We are not just a rational being. We dream and fantasize.. to understand our nature, our suffering, our way of understanding, we got to know ourselves too. When attempting to know what Buddhism has developed into a particular trend, these are all needed. However for deciding whether what is authentic, these are not needed."
Thusness then discussed the Tathagatagarbha teachings:
"Tathagatagarbha is a potentiality, the idea that everyone has the capacity to actualize oneself to Buddhahood. Invented as part of a reaction towards the strong movement of Hindu culture. Hinduism is basically based on Brahman and Atman - the eternal Self, and Buddhism's anatta is a direct contradiction against that. It is for this reason that Mahayana developed. In all the four tenets, the middle way, the yogacara, the sutra school and Vaibhashika, all are based on the fundamental understand of the three universal characteristics.
That said, in every system, there is surely some of those hiccups that deviate from the definitive view. Even in Theravada, we see the Thai Forest traditions promoting Poo Roo - The One Who Knows, as ultimate. Many foreigners in the West that are less informed can mistaken that to represent the teaching of the Buddha too. There are those who go even further to say that Anatta implies 'not self' as the five aggregates are 'not self' and the essence of the teaching of anatta is to find the True Self, quoting instead the Kevatta Sutta on the luminous mind and consciousness without features.
Buddha Nature is thus not a problem peculiar to Mahayana, in all traditions we see this.

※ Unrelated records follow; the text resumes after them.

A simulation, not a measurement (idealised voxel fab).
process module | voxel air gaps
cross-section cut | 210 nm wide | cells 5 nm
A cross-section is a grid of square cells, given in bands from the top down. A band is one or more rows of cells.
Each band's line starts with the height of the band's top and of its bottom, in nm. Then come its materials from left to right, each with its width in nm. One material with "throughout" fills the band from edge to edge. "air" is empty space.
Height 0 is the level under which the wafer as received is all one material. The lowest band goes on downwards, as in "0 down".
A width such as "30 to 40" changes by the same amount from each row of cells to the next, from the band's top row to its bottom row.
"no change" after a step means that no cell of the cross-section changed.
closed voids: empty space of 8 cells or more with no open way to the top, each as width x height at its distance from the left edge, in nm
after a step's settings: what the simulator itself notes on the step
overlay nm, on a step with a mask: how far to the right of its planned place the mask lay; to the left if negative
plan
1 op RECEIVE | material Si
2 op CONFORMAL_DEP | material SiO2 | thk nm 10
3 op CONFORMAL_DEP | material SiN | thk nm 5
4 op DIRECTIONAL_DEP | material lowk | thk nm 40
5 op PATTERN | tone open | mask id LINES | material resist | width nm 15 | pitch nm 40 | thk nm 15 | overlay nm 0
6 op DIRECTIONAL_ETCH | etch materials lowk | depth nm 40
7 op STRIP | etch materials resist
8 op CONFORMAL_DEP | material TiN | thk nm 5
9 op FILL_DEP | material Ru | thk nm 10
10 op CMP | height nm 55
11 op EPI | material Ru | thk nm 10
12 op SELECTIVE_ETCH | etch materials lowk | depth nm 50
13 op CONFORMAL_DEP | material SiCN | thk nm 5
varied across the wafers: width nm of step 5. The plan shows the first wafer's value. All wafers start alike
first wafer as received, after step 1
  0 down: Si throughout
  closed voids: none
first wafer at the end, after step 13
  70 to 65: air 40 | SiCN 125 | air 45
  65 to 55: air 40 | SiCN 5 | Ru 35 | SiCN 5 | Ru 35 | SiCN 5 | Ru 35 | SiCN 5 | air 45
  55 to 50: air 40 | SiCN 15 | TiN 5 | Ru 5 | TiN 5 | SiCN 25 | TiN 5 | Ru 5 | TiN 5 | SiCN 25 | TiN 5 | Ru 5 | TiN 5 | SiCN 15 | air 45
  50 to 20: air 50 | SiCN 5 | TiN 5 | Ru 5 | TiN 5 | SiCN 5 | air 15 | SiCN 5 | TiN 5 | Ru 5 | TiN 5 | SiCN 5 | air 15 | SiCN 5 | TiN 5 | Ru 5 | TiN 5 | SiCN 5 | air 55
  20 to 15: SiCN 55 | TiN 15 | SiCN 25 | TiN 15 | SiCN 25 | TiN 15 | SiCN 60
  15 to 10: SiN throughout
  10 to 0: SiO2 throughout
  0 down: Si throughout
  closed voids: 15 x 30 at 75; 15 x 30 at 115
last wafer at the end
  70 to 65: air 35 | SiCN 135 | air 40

To me, I'm a non-sectarian, so I am quite free not having prejudice for/against Theravada, Mahayana or Vajrayana. We get our experience and teaching to release, as well as to relief ourselves from our suffering from a great teaching.
To come to our understanding of what is the fundamental cause of our suffering, and the core teaching of Selflessness is not that straight forward. We experiment and test our paradigm to see if it works. It is a life experience and journey.
In my experience and journey, there is essential two paths. First is taking and seeking comfort in the ultimate and carrying it throughout, and the other, is looking into the fundamental core of suffering and understanding its nature. So there are basically these two - one relies on the essentialist practice that they need to have an ultimate, and the other says no... there is no need to, you just have to understand the nature of suffering. Therefore when we clearly see this, we realize that Buddhism is based on the latter, and the whole development of Theravada and Mahayana is based on such a system. Otherwise there is no difference from other (religions). As such it depends on an individual path and which core system one believes in.
For me, the essence view has in a certain sense proven to not be the way and I greatly appreciate the Buddha's path. To state otherwise would mean that Buddhism is using the view of an essence to solve suffering, which isn't true for me."
"I just appreciate Buddhism as a beautiful teaching and Buddha as my teacher, as a student doing something for a teacher... nothing more than that. I seldom participate in discussion as I am not a scholar and cannot contribute much."
"It's not in my nature to seek Buddhism. I have a strong Taoist background and passion for Hinduism when I was young. So philosophically and culturally, essencelessness is not a view that suits me. But it takes painful experiences to come to a willingness to let go, to see the truth of impermanence and anatta. To challenge and come to an understanding that you don't actually have to do this and that.... (or have an) ultimate here and there to release. But rather to truly accept and look deeply into impermanence, then you will let go and we can come to a new understanding of the relationship of suffering and the truth of suffering having to do with a fundamental paradigm we hold so dearly.
..Your mindset and experience can change, so is your understanding, and you just begin a new path with new understanding. Impermanence from personal, micro and macro view. You see when you see impermanence and use it as a door in practice, your view changes also, from Vipassana observing the minutest sensations in our bodily sensations to appreciating a view in current quantum physics, macro view, to observe events. So our idea changes and we adopt such understanding in our life over time. Sometimes it really depends and it needs the right condition and situation to trigger it, just like the case of financial crisis."
...
[24/3/19, 11:17:05 PM] John Tan: From the perspective of clarity, it is true that Buddhism anatta and emptiness is more profound and deep… lol. But still good to caution about respecting all religions and practice. Why empty clarity is only pointed out in buddhism. So although it is true about all points to pure consciousness, it is realizing the emptiness that is the prajna eye to allow us to clearly see the empty nature of clarity. Otherwise we will most likely land in alaya or [be] required to still in deep stillness of samadhi.”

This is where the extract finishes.